Daily State of the Markets 
Friday Morning – October 30, 2009  

After a pullback that might have shaken the confidence of any Johnny-come-lately’s to the stock market party, all was right with the world again yesterday as stocks rebounded 2% or so. The big bounce came on the heels of a GDP report that was better than expected and the return of the demise of the dollar trade.

Frankly, it makes little sense that the dollar would fall on the back of a stronger than expected economic report and a pretty decent pop higher in interest rates. However, if you’ve been paying attention lately you’ll recognize that the buck has been inversely linked to stocks – at least from a program trading standpoint – for some time now. Thus, with the better economic news came a return of the odd couple trade: buy stocks and sell the dollar.

Although things don’t always make sense in the markets (like the dollar falling on a day when interest rates rise), it is important to remember that our goal each morning is to identify the drivers of the market action. If we can stay in tune with what traders are doing from a short-term perspective, our hope is that we are unlikely to be fooled by anything that happens from a bigger-picture standpoint.

The good news is that things did make sense yesterday from a stock market perspective. Word that the economy expanded for the first time in a year and that the rate of growth for the third quarter (+3.5%) was actually stronger than analysts had expected (consensus was set at +3.2%) was welcome news to the bull camp. And to hear our heroes in horns tell it, the fact that the better-than-expected data on the economy was driven by PCE (personal consumption expenditures), which increased by the highest amount since Q1 2007, means that there is hope for the consumer – and the holiday shopping season.
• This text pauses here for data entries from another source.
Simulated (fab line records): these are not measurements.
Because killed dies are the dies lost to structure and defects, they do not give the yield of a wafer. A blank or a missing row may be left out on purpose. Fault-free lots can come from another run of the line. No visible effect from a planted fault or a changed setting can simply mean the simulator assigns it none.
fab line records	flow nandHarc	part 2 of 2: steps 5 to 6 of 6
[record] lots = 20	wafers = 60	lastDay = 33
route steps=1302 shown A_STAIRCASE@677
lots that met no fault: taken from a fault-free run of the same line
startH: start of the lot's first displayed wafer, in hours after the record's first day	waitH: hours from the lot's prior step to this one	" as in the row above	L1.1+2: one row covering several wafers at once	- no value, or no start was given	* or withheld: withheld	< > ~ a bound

The bulls also hope that yesterday’s romp to the upside will be enough to send the bears back into hibernation for a while. Although there was some damage inflicted to the market internals on the way down in terms of momentum and the fact that the Russell 2000 put in a “lower low” on the chart, the glass-is-half-full crowd points to the fact that the venerable DJIA did not ever breach its 50-day moving average (although the S&P, NASDAQ, and Russell did) during the selloff and has now moved back above its 25 dma. Why do we care, you ask? Because in short, traders tend to use these two popular moving averages to define the trend from an short and intermediate-term standpoint.

However, before anyone breaks into song over yesterday’s pop higher (Happy Days are Here Again seems to be the appropriate lyrical analogy), we should probably keep in mind that there are still a lot of questions about the sustainability of the economic advance. Most of the analysts I respect contend that what looks like a “V” right now may turn into something shaped more like a square-root sign in the coming months. So, while it is okay to enjoy yesterday’s fun in the sun, this is no time to get complacent.

Turning to this morning, the reports on Personal Income and Spending came in right in line with the consensus estimates. Incomes were unchanged while spending fell by -0.5% in September. In addition, the Employment Cost Index confirmed what everybody already knows – there is no inflation in the pipeline (especially on the wages front) at the present time.

Running through the rest of the pre-game indicators, the foreign markets are mixed by region with Asia higher and Europe fractionally lower. Crude futures are moving down with the latest quote showing oil trading lower by $0.45 to $79.42. On the interest rate front, we’ve got the yield on the 10-yr trading at 3.45%, while the yield on the 3-month T-Bill is currently at 0.05%. And finally, with about 45 minutes before the bell, stock futures in the U.S. are pointing to a modestly lower open. The Dow futures are currently off by about 45 points; the S&P’s are down by about 5 points, while the NASDAQ looks to be about 4 points below fair value at the moment.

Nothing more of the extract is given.